Metrics For Your Web Application's Dashboards

Mar 2022

Whenever I create a dashboard for an application, it’s generally the same handful of metrics I look to. They’re the ones I always use to orient myself quickly when Pagerduty fires. They give me the grand overview, and then I’ll know what logging queries to start writing, code to look at, box to SSH into, or mitigation to activate. The same metrics are able to tell me during the day whether the system is ok, and I use them to do napkin math on e.g. capacity planning and imminent bottlenecks:

Web Backend (e.g. Django, Node, Rails, Go, ..)
- Response Time p50, p90, p99, sum, avg †
- Throughput by HTTP status †
- Worker Utilization ¹
- Request Queuing Time ²
- Service calls †
  - Database(s), caches, internal services, third-party APIs, ..
  - Enqueued jobs are important!
  - Circuit Breaker tripping † /min
  - Errors, throughput, latency p50, p90, p99
- Throttling †
- Cache hits and misses % †
- CPU and Memory Utilization
- Exception counts † /min
Job Backend (e.g. Sidekiq, Celery, Bull, ..)
- Job Execution Time p50, p90, p99, sum, avg †
- Throughput by Job Status {error, success, retry} †
- Worker Utilization ³
- Time in Queue † ⁴
- Queue Sizes † ⁵
  - Don’t forget scheduled jobs and retries!
- Service calls p50, p90, p99, count, by type †
- Throttling †
- CPU and Memory Utilization
- Exception counts † /min

† Metrics where you need the ability to slice by endpoint or job, tenant_id, app_id, worker_id, zone, hostname, and queue (for jobs). This is paramount to be able to figure out if it’s a single endpoint, tenant, or app that’s causing problems.

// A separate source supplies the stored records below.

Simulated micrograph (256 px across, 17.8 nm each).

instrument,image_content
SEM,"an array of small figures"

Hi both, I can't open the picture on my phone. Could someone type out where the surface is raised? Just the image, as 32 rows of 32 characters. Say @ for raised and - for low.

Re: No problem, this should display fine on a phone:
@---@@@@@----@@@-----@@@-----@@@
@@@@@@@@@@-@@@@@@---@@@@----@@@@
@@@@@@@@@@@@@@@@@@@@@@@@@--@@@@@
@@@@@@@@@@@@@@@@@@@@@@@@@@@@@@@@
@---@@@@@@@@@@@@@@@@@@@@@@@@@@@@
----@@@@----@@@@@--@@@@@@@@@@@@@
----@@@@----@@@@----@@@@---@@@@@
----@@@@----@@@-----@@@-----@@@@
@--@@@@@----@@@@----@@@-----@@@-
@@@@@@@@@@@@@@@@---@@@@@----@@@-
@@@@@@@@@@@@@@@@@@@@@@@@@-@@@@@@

You can likely cobble a workable chunk of this together from your existing service provider and APM. The value is for you to know what metrics to pay attention to, and which key ones you’re missing. The holy grail is one dashboard for web, and one for job. The more incidents you have, the more problematic it becomes that you need to visit a dozen URLs to get the metrics you need.

If you have little of this and need somewhere to start, start with logs. They’re the lowest common denominator, and if you’re productive in a good logging system that will you very far. You can build all these dashboards with logs alone. Jumping into the detailed logs is usually the next step you take during an incident if it’s not immediately clear what to do from the metrics.

Use the canonical log line pattern (see figure below), resist emitting random logs throughout the request as this makes analysis difficult. A canonical log line is a log emitted at the end of the request with everything that happened during the request. This makes querying the logs bliss.